I liked Power Rangers when I was a kid (my Mom didn't), and I admit I'm still a sucker for flashy martial arts and dramatic finishes. In time though, it increasingly bugged me that each episode, each season, was basically the same basic formula: Cheesy, rote dialogue, monster shows up, Rangers fight it (mostly without even trying that hard), monster blows up, Rangers go home unscathed, more cheesy dialogue...lather, rinse, repeat. Then when I started learning real martial arts, I became increasingly annoyed that there was nothing at stake in these shows. The creator of the "Power Rangers Bootleg" said that he got to thinking about the idea of sending kids into combat to fight evil, and thought, "Wait, this is Ender's Game, they'd end up with PTSD!"
To which I respond: Why would they? There is virtually no risk involved, and virtually no casualties and little collateral damage resulting from their fights. They don't get wounded, they hardly even get bruised, and in the entire history of Power Rangers, I believe there are only two Rangers that have has died in action. The rest of the time they walk away without a scratch. It's all basically a game.
You could argue that the violence has to be toned down for the kids, but I think that, in a way, toning it down makes it worse. You have live-action people doing things that in real life would result in concussions, broken bones, lacerations, etc., yet they don't even pretend to ever really be hurt. It looks too harmless, and thus easier to imitate.
Another thing that turned me against the Power Rangers is the advent of other action shows that are still relatively clean but take violence seriously. An excellent example would be Avatar: The Last Airbender. Legend of Korra was good at this too, but Airbender had that excellent finale when Aang was faced with the task of bringing down Firelord Ozai. The show's creators had to follow the trope that a family-friendly hero must not kill (at least not too blatantly), but they found a smart way to work with that. Aang was from pacifist, vegetarian culture, had never personally killed someone before, and wasn't keen on breaking that streak. Even if you didn't agree, you could still sympathize with him. When he talks with the ghosts of avatars past, instead of telling him to find another way, or even directly ordering him to kill Ozai, they counsel him to consider all his options, and not hold back simply because he's squeamish. Eventually Aang finds a way out when he gets the ability to drain the elemental bending of others, but even that has it's own risks. So the show ends up having it's cake and eating it too. They get their big finale, Aang gets a reprieve from killing Ozai, but he still has to exert himself like never before to win the fight, and drain Ozai's firebending with being ovewelmed by Ozai's energy.
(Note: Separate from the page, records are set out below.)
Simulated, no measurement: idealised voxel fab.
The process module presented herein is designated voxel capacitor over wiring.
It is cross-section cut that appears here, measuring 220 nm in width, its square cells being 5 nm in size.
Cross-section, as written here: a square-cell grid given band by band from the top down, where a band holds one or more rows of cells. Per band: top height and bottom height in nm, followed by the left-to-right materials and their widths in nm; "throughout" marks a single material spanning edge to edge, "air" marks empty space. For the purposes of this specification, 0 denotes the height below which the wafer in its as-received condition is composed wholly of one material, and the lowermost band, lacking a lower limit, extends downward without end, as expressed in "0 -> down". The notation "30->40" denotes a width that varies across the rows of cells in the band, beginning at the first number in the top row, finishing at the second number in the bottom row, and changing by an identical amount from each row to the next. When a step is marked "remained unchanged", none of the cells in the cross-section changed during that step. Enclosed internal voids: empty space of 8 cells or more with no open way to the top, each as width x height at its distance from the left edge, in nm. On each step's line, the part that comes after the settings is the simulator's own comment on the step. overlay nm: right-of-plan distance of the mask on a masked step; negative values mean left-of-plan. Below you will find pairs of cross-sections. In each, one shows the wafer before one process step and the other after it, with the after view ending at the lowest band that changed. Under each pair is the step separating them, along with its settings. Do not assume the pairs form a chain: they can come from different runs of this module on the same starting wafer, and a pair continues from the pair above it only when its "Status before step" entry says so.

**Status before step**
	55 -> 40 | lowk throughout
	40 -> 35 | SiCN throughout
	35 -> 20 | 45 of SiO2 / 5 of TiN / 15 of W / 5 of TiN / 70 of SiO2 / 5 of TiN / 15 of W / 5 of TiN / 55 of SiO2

So there's not much blood in Last Airbender, but people still get smacked around good, get badly hurt, and wrestle with the consequences of their actions. If they find a way to incorporate this into upcoming Power Rangers projects, great, but I doubt they will, married as they are to the original Rangers formula.
One more thing that bugs me about Power Rangers, is how easy it is for the heroes to pick up martial arts techniques. The original Rangers were great martial artists to start with, but subsequent Ranger corps often have very little fight training going in, and the learning curve is generally over after the first or second episode of the season. This is insulting to actual martial artists who spend years honing their skills to the point to expert perfection, and it misses valuable opportunities to structure the story around the characters learning to fight. Again, there are plenty of shows that have Power Rangers beat in this regard. One that I followed all the way through was Kamen Rider: Dragon Knight, part of the Kamen Rider francise, a similar set-up to Power Rangers. In Dragon Knight, the main character takes more the half the series to get proficient enough to hold his own in a fight, without needing his more experienced partner to rush in and save the day all the time. Likewise, in the current Teenage Mutant Ninja Turtles TV series, when Splinter starts training April in ninjutsu, it takes a long time before she is competent enough to fight alongside the turtles, and even then her inexperience often shows.
I think this approach to action shows, where you have the good guys get hurt once in a while, and take time to become expert fighters, helps viewers to be much more invested in the characters, and gain more appreciation for those who learn difficult skills for real. I think it also helps them remember that even when you are fighting for what's right, violence still has a cost.